By Meeyoung Cho
SEOUL (Reuters) - Crude oil futures declined on Wednesday, heading back towards $30 a barrel as profit-taking wiped out a chunk of the gains notched up in the previous session on hopes for output cuts.
Prices were also dampened by a bigger-than-expected build in U.S. crude inventory and worries about the economy in China, the world's second-largest oil consumer.
Brent crude had declined 18 cents to $31.62 a barrel by 0611 GMT, after hitting a session low of $31.05 a barrel. It settled up $1.30 at $31.80 on Tuesday.

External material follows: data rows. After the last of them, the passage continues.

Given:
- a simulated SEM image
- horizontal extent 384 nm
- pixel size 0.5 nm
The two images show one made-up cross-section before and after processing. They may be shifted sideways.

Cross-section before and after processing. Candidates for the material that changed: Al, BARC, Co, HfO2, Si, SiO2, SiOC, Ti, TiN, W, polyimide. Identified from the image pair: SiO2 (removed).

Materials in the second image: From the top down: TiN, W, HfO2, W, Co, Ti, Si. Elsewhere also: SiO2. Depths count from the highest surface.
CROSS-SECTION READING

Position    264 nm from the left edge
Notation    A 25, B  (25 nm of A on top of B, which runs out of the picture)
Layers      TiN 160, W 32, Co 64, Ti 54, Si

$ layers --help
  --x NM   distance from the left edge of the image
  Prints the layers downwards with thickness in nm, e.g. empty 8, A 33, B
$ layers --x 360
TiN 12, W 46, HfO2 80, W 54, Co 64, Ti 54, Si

U.S. crude fell 46 cents to $30.99 a barrel, recovering slightly from a session low of $30.30 a barrel. It ended Tuesday $1.11 higher at $31.45 a barrel.
"The positive sentiment stemmed from strong U.S. corporate earnings and talk of OPEC and Russia considering production cuts. We consider the likelihood of any agreement between these parties as extremely low," ANZ said in a note on Wednesday.
"However, rising U.S. crude stockpiles are likely to remain a headwind in the near term. At the current pace, the U.S. crude stockpiles will cross the all-time high of April last year in the next month."
Daniel Ang at Phillip Futures said: "With the U.S. ability to produce oil in much higher quantities, it will be difficult to support prices with supply cuts. Therefore, it is probably the case that even if major producers want higher prices, they may not be able to achieve this without everyone's blessing."
"Inventory figures, if continuing to grow, would remind the market of the current oversupply. This would possibly be a bad sign for oil prices."
U.S. crude stocks rose by 11.4 million barrels in the week to Jan. 22 to 496.6 million, compared with analyst expectations for an increase of 3.3 million barrels.
Crude stocks at the Cushing, Oklahoma, delivery hub fell by 664,000 barrels, data from industry group the American Petroleum Institute showed on Tuesday. [API/S]
The fall in oil prices was limited as Venezuela's oil minister will tour OPEC and non-OPEC countries in a bid to drum up support for joint action to stem the tumble in crude prices, President Nicolas Maduro announced on Tuesday night.
Also three major U.S. shale oil companies have slashed their 2016 capital spending plans more than expected in a bid to survive $30 a barrel oil prices, with one of them saying prices would need to rise more than 20 percent just to turn a profit.
U.S. and Brent crude prices rallied on Tuesday after the oil minister of Iraq said that OPEC kingpin Saudi Arabia and top non-OPEC producer Russia were showing signs of flexibility about agreeing to tackle an oil glut that has pushed prices to 12-year lows.
Asian stocks were subdued on Wednesday as a wait-and-see mood prevailed ahead of a Federal Reserve policy statement due later in the day.